| "Can you handle it?"...the bass is thumping, David's guitar rides the rhythm, Willie beats the drums into submission, hanging with Larry stroke for stroke. Butch and Hershall on both ends of the stage, fingers flying, capturing every note on the scale.
Fonk is so thick in the air, you can smell it. The crowd is grooving hard, faces reflecting their struggle to hang, as Graham Central Station relentlessly drives on. "Can you handle it?" ...the lyrics ask. In my mind, I ask myself the same question.
Here I stand in front of thousands of people as the female lead singer of the premier funk band, Graham Central Station. Larry Graham is the leader, and my man. The crowd sees me, the funk diva. My outfit is "Glam Funk" all the way. Silver sequined gown with a plunging neck line stopping just above my belly button...hair cascading to my waist...silver and rhinestone, custom made platforms...turquoise and silver rings on every finger, silver bangles on both arms up to my elbows --- and dark sunglasses.
What they can't see is the blackness surrounding my right eye, competing with the blackness of the lens of the glasses.
A fake smile attempts to convince the audience of "Fonkateers", that it's all good. I want them to think the shades are hiding how high I am. I would rather they think I was too high, than know the truth. The ring of bruises and blackness, is the result of an assualt --- a violent, abusive act committed by the same hand playing the thundering bass, the hand of the man I loved.
Secret Sacrifice (excerpt)
Children are so vulnerable, offering pure, unconditional
love with no expectations. Their minds, blank slates, where
joyful memories can be tenderly etched or trauma burns
itself onto the slate like a brand on the skin of an animal.
How does a child cope with life devoid of a sense of wellbeing?

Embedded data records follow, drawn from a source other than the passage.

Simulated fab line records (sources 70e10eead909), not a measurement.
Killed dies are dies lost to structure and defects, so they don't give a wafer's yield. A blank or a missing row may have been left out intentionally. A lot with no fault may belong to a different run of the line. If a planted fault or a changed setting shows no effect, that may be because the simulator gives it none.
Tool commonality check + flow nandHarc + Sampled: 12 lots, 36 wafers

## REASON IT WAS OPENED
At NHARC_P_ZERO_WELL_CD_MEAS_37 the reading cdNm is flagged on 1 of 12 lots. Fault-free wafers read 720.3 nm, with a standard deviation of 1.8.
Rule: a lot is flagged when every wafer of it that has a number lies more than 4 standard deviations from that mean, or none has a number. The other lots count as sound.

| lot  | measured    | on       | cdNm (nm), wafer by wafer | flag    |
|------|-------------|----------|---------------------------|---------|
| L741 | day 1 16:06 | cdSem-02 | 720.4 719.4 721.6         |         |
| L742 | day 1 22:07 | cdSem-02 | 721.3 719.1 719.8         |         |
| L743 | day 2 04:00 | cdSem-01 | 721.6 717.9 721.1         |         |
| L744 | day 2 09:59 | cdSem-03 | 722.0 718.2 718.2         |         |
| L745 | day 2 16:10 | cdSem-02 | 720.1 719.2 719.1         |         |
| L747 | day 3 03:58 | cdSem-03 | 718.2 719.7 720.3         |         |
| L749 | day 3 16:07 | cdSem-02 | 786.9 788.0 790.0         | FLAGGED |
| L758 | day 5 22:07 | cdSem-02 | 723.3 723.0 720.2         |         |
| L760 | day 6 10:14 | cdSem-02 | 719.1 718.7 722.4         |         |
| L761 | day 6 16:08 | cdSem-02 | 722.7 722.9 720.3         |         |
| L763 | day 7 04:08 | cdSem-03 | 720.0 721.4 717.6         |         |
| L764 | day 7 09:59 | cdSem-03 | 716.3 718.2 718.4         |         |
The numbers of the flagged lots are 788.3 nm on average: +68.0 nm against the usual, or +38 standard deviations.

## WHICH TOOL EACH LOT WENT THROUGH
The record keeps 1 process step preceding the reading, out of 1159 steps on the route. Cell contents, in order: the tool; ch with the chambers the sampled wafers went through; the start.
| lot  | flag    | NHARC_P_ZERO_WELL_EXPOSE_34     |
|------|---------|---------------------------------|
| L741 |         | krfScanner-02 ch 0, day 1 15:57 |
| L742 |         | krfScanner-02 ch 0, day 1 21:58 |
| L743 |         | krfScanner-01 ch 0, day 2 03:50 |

This child learned to trust her instincts, much as the
blind and the deaf do. If you can't believe your ears because
people's words differ from their actions, you learn to listen
between the lines, to what they don't say. If you can't believe
your eyes because you live in a world where nothing is as it
seems, you learn to look past what your eyes see on the
outside and dwell in the spirit. If you can't feel, in someone's
touch, when they say they "love" you, you learn to sense the
energy of their being from a distance, escaping any undesirable
contact. Life consisted of trying to create an existence
in the place between what was real and what wasn't. The
developing sense of my being was thwarted with each
heinous innuendo, gesture, and act that Jack consistently
tortured me with. As time went on, I managed to live with
the fear. I really had no choice. Children were to be seen and
not heard. In a world of adults, an abused child suffers in
silence, trying to avoid trouble and even worse, alienation.
Adults stuck together in thought, word, and deed. It was
impossible to try to figure them out. All they did was lecture
about what's "right" and what's "wrong". Children were
supposed to do all the right things but adults could do all the
wrong things. Who did they have to answer to? It didn't seem
like God was paying attention.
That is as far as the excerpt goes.